Yaroslav Bogdanov: "The introduction of artificial intelligence in the UN activities should be carried out on a more thoughtful scientific basis"
The United Nations (UN) has launched a pilot project of decentralized autonomous organization (DAO) to explore the possibility of implementing innovative governance models in the public sector.
The initiative of the UN Secretary General's Artificial Intelligence (AI) Advisory Body to incorporate modern IT developments, including AI, into the Organization's practices would seem to be welcome.
On the face of it, this is an indisputable step towards human progress, and the proposals outlined in the interim report are less declarative and more concrete than previous recommendations. In particular, it envisions a design of new global AI institutions and involvement of not only the public sector but also the NGOs and NPOs in the work of the UN.
However, at least two fundamental problems are not taken into account by the developers of the “artificial intelligence - international law” roadmaps.
As an international lawyer, I will start with the latter.
The weak effectiveness of international law breeds skepticism and increasingly gives reasons to assume its complete absence as such. In this regard, it is not a fact that the strengthening of the UN's legal positions with the help of AI will be successful, because failings of the modern legal system cannot be "cured" by technological algorithms. That is, it is necessary to analyze the vulnerabilities of the very international law that neural networks are trained to.
The second point is the AI itself. I have repeatedly drawn attention to the fact that artificial intelligence is a separate, rapidly becoming self-sufficient metaverse, which has already managed to change priorities in politics, ethics, and other fundamental areas in the current decade.
However, Max Tegmark ("Life 3.0") wrote about it, saying that nothing prevents AI from starting to generate goals and images of the future by itself, and the notion that "he who trains AI, controls it" has become a well-known meme.
I would like to point out that several dozen states and an unknown number of private laboratories are "training" AI. In this context, even if, with our common help, we integrate all the AI of the planet into the UN institutions, this will not guarantee its controllability or even friendliness to the statutory goals of the United Nations Organization.
I propose the following: we should begin analyzing and shaping a new framework for international law using AI in cyberspace, having previously analyzed the vulnerabilities of current legal practices in reality, and actualize all legal systems known to us. That is, cyberspace can become the driver of a new, less bellicose and more humanistic architecture of the world order, making planetary regulation more effective.

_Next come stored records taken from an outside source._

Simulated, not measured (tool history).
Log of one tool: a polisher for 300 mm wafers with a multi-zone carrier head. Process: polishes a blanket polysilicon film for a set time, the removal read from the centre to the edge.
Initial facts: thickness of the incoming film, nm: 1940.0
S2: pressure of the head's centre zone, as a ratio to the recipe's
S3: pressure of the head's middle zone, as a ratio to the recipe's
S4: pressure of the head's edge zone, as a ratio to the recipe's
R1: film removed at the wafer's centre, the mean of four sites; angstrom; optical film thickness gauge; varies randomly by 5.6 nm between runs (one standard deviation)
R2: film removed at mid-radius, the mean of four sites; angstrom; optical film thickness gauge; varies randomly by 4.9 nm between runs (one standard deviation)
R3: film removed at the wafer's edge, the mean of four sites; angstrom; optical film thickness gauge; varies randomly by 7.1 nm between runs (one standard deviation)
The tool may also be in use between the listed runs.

By embedding in AI the reflexed fundamental provisions invented by mankind to prevent wars, disasters, preserve peace and stability, modeling and testing them, we will be able to do what the founders of the most ancient legal systems once did: philosophers, rulers, priests.
Our team has significant experience in cyberspace law enforcement, and the GDA DAO, which I lead, is in dialog with the leading scholars and legal scholars of our time, so with the support of the UN, we propose this ambitious route.